US military aid for Ukraine 'vital' for US credibility -Ukrainian official
WASHINGTON (Reuters) - U.S. military aid to Ukraine, blocked by Republican leaders in Congress, is needed to provide a bridge until European nations can ramp up their own defense production, a senior Ukrainian official said on Thursday.
Olha Stefanishyna, Ukraine's deputy prime minister for European and Euro-Atlantic integration, said it was critical to U.S. credibility to provide such aid and if it withdrew from its leadership role it would take time to develop European capacity.
Mike Johnson, the Republican speaker of the U.S. House of Representatives, has refused to schedule a vote on an emergency spending bill that includes $60 billion in aid for Ukraine, much of it for Kyiv to buy U.S. weapons and military equipment.
"If we're speaking (about) this year, the decision on military support for Ukraine is vital for the credibility of the United States as ... the major player of the global arena," Stefanishyna said in a video appearance from Ukraine with the Carnegie Endowment for International Peace think tank.
U.S. President Joe Biden, a Democrat, has backed military aid to Ukraine since Russia's full-scale invasion in 2022, while his likely Republican opponent in the Nov. 5 U.S. election, former president Donald Trump, has a more isolationist streak.
Without naming Trump, a Republican who opposed the $60 billion aid for Ukraine, Stefanishyna alluded to the possibility Washington may abandon its post-World War Two role in seeking to protect Western Europe against aggression by Moscow.
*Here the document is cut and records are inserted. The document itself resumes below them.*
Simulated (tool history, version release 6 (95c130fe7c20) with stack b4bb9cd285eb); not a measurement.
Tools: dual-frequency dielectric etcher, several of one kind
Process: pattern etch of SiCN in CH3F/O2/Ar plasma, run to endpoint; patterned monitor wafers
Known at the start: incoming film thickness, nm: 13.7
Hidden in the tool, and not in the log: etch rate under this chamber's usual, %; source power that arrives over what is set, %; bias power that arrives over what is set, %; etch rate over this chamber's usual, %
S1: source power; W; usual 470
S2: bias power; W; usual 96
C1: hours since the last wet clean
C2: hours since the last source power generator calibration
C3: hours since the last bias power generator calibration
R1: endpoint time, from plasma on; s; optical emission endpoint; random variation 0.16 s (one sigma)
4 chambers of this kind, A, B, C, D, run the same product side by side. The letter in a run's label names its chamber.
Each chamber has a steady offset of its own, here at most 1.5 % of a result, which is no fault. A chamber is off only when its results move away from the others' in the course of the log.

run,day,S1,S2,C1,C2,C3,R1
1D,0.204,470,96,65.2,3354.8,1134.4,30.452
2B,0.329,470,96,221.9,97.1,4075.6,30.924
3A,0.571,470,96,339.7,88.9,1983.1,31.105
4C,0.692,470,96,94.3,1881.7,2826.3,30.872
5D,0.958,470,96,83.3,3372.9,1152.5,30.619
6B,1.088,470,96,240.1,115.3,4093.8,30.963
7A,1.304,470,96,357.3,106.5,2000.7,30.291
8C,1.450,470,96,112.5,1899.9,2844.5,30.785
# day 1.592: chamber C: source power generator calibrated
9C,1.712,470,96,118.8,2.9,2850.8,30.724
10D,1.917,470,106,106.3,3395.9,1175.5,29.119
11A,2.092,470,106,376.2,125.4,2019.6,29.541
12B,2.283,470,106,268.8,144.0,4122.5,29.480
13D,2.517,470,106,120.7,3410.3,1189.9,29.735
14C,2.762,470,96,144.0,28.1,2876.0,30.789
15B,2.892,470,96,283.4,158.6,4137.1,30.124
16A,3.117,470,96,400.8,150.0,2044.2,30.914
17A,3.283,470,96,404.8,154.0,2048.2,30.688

"The U.S. has been the major military power of the global arena and disengagement from that also requires a transition, if this decision is taken," she said, saying Washington had been the "major guarantor of the peace" in the last 75 years.
"You cannot change the reality ... within one day," she said. "That requires a transition, and that requires a transition to build a stronger European capacity."